To: John Gilmore <gnu@toad.com>
Cc: Rick Smith <rick_smith@securecomputing.com>, cryptography@c2.net,
        gnu@cygnus.com, alano@pcx.ncd.com
In-Reply-To: Message from John Gilmore <gnu@toad.com> 
   of "Tue, 23 May 2000 15:48:08 PDT." <200005232248.PAA16609@cygint.cygnus.com> 
Mime-Version: 1.0
Content-Type: text/plain; charset=us-ascii
Date: Tue, 23 May 2000 23:23:27 -0700
From: Alan Olsen <alano@pcx.ncd.com>
Message-Id: <20000524062327.C5E6C1D62A@summanulla.pcx.ncd.com>

John Gillmore wrote:
> Turning down the offer on verifiability grounds left them wondering
> whether they really would have done it if it'd been possible to keep
> the whole thing secret.  The quid pro quo offered by NSA would be that
> their products would have no trouble getting through the (at the time)
> draconian export controls.  Of course, there was no way to enforce the
> deal either; "blowing the whistle" if NSA refused export permission
> would have revealed the company's security products as untrustworthy,
> probably kicking it out of the security market.
> 
> Anybody tested the primes in major products lately?

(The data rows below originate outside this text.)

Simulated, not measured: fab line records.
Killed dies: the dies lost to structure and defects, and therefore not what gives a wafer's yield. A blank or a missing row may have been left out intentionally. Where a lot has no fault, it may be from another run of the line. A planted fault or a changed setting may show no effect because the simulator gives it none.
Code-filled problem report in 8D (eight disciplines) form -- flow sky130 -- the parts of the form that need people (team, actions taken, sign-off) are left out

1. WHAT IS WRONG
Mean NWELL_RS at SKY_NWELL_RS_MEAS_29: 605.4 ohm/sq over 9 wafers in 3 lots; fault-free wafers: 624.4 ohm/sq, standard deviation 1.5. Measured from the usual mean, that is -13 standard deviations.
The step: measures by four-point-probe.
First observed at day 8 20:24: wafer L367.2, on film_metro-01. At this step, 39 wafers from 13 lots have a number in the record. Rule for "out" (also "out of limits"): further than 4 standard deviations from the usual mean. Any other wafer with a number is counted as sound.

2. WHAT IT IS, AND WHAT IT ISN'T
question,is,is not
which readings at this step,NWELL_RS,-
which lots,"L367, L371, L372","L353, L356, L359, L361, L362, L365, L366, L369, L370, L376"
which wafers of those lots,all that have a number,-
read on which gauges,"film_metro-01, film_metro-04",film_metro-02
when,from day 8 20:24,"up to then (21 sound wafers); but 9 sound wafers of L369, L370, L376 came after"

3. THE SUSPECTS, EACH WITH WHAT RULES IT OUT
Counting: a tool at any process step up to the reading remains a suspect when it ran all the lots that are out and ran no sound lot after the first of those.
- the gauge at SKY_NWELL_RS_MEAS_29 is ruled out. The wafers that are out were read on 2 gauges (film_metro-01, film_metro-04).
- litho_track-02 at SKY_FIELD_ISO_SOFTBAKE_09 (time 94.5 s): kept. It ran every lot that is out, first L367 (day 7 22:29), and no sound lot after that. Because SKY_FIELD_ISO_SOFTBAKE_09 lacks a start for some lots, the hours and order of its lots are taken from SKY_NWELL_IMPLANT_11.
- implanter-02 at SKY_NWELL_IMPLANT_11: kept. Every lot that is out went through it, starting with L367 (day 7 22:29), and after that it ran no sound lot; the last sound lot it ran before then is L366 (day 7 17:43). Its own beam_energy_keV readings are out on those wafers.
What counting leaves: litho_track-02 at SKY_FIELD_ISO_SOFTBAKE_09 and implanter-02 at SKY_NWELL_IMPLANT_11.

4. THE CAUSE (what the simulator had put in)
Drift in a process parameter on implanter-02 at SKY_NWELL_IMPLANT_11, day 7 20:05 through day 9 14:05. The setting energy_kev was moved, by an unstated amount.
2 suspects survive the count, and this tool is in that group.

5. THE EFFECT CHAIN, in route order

Actually you do not even need that.  All you have to do is make sure that the passphrase never reaches the level of entropy of the encryption algorithm.

An example of this is V-go.  It claims to use 128 bit Blowfish, but it is very difficult to generate a passphrase that contains 128 bits of entropy. (They also include a module for something called "cobra".  Sounds like homebrew snake-oil to me, but I have not reverse engineered that one yet.) 

V-Go uses a "graphical passphrase".  Not only does it contain a small number of combinations per "character", but it allows you to enter the elements in any order! (I have been trying to determine the total number of combinations involved, but I have not been able to determine a good formula for this and no standard statistics reference has given me any reasonable formula for this sort of combination problem.  If you have a formula, send it to me off-line.) You are given the option of which passphrase generation screen you want to use.  The "cards" screen can only generate 54 bits of entropy.  The "timeclock" screen can only generate less than 800,000 combinations.

The program is distributed by passlogix, but it has Intel's name all over it.  It seems to be used by a number of high profile sites.  Seems that it you put a well trusted name on it, people will use just about anything!